Once coach Brian Agler knew Seattle would have Lauren Jackson back, it's not as if he put his feet up on the desk and said, "OK, now I just go into Dagwood mode."
LJ's presence makes his job a whole lot better, and she's off to a strong start, as are the Storm. Seattle won its first two games -- 71-61 and 80-70, both over Sacramento -- this past weekend, with LJ getting 23 and 25 points.
However, there's a lot more to Seattle than just its centerpiece. Agler needs to effectively distribute playing time for Jackson and her fellow front-line players. That's something to look for in the Storm's game at Indiana on Tuesday night (ESPN2, 7 ET).
"For Lauren to really excel and help our team be successful, she has to have people around her who are going to defend and rebound, too," Agler said. "She can't be the only person around the basket who does everything."
Agler has all but guaranteed that Jackson won't have to be, because he has made this such a post-heavy team. Which is logical. To even have a chance to win the WNBA championship, Seattle is likely going to have to get past Los Angeles in the West.
There are only two "pure" guards on the Storm, and both are durable, dependable veterans: Sue Bird and Shannon Johnson. And there is the "tweener," 5-11 guard/forward Tanisha Wright. Her strength, athleticism and team-first attitude have secured her a job with the Storm the past four seasons despite her ineffectiveness from 3-point range. For her pro career, she has shot 21.5 percent from behind the arc.
The 6-1 guard/forward Katie Gearlds is a cog who, like Wright, has the type of personality to just do whatever is asked of her. Gearlds shot 39.1 percent (36-of-92) from long range last season.
The other seven members of the Storm are posts, with four of them 6-4 or taller: LJ, Janell Burse, Ashley Robinson and Suzy Batkovic-Brown, Jackson's fellow Aussie who just joined the team after her recent wedding but didn't play in the first two games.
Robinson and Batkovic-Brown (who played just one previous WNBA season, 2005) are career role players at this level, and that's not meant as a putdown. To the contrary, they're very necessary to have.
Burse was that type of player her first four seasons in the WNBA (three with Minnesota), but she became a regular starter who averaged at least 24 minutes a game in the 2005-2007 seasons.
Burse sat out the 2008 WNBA season with shoulder and foot problems, and her shoulder has been bothering her somewhat in recent days, too. But Burse is still expected to be an important part of the Storm.
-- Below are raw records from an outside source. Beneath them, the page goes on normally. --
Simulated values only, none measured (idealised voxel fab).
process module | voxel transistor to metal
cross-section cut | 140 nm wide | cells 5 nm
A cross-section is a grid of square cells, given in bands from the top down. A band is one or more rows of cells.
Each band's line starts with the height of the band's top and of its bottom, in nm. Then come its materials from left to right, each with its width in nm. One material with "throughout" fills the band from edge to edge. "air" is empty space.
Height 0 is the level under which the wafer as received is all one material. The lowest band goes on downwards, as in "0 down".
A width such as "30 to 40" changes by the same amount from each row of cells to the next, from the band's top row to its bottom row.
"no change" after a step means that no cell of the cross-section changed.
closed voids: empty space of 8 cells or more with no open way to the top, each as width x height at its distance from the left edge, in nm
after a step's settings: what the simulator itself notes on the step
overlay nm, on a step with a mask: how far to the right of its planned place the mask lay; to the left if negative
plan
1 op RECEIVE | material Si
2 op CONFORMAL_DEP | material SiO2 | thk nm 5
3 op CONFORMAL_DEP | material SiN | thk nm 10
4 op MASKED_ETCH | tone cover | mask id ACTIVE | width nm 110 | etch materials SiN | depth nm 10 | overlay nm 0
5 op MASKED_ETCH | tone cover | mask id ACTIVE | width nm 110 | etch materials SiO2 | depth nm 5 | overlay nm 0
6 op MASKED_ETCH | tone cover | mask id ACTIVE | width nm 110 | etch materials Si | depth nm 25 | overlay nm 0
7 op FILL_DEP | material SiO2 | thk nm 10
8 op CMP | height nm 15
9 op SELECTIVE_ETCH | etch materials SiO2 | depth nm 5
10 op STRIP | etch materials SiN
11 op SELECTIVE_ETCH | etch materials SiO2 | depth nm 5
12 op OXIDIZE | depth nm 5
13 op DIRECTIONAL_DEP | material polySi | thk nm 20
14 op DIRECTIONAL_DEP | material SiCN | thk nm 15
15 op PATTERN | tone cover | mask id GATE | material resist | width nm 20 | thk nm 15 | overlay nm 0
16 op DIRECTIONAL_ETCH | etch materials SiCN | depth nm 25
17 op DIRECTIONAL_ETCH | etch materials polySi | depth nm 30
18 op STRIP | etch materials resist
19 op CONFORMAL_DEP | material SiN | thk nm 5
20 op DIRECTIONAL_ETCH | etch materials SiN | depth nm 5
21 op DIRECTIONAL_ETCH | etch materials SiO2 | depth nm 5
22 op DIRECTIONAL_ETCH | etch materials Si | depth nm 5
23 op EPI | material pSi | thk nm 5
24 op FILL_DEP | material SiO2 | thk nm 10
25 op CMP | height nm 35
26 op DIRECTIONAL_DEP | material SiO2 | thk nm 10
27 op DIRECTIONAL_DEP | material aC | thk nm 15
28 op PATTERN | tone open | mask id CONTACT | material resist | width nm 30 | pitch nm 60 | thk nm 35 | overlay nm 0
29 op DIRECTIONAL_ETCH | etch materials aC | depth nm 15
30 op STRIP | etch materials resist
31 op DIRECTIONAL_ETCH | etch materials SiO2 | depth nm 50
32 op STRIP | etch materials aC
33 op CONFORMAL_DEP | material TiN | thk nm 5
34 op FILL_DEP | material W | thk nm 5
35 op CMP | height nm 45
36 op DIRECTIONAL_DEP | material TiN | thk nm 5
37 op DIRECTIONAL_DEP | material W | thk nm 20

Seattle's other three posts are 6-1 Swin Cash, 6-2 Camille Little and 6-1 Ashley Walker, the lone rookie on the squad.
With Cash, it's just a matter of how her back holds up through the course of the season. She's still one of the league's most talented players when she feels OK. Walker became a college star at Cal by playing bigger than her height, and she's going to soak up and learn from all the post experience around her.
Little is in her third WNBA season out of the University of Rebounding, aka North Carolina. Last June, Seattle traded a 2009 second-round draft pick for Little, who started 13 games in 2008 after joining the Storm and is again in the starting lineup this season.
"Camille Little was a really good pickup for us," Agler said.
The team's makeup does put a lot of stock in Bird's ability to stay healthy and play through fatigue, although Johnson and Wright both will help with that. Bird -- despite her poor, oft-broken nose -- has been remarkably durable ever since a knee injury her freshman year at UConn.
Bird was my choice for league MVP last season (getting the Storm to the playoffs without LJ), and Agler points out that even Bird's defense is better than she's usually given credit for. She and Johnson, who played for now-defunct Houston last year, should really fit together well for Seattle.
None of this means that LJ won't still have a big load. But she can handle that. Agler just doesn't want her to feel like she's carrying a Hummer on her shoulders all season.
He sees this as a team that, of course, will rotate around Jackson but not be completely dependent on her.
"We have to improve in the next 30 days, absorb information and acclimate to each other," Agler said. "And hopefully at that point, we'll be on our way to a team that can be in the hunt."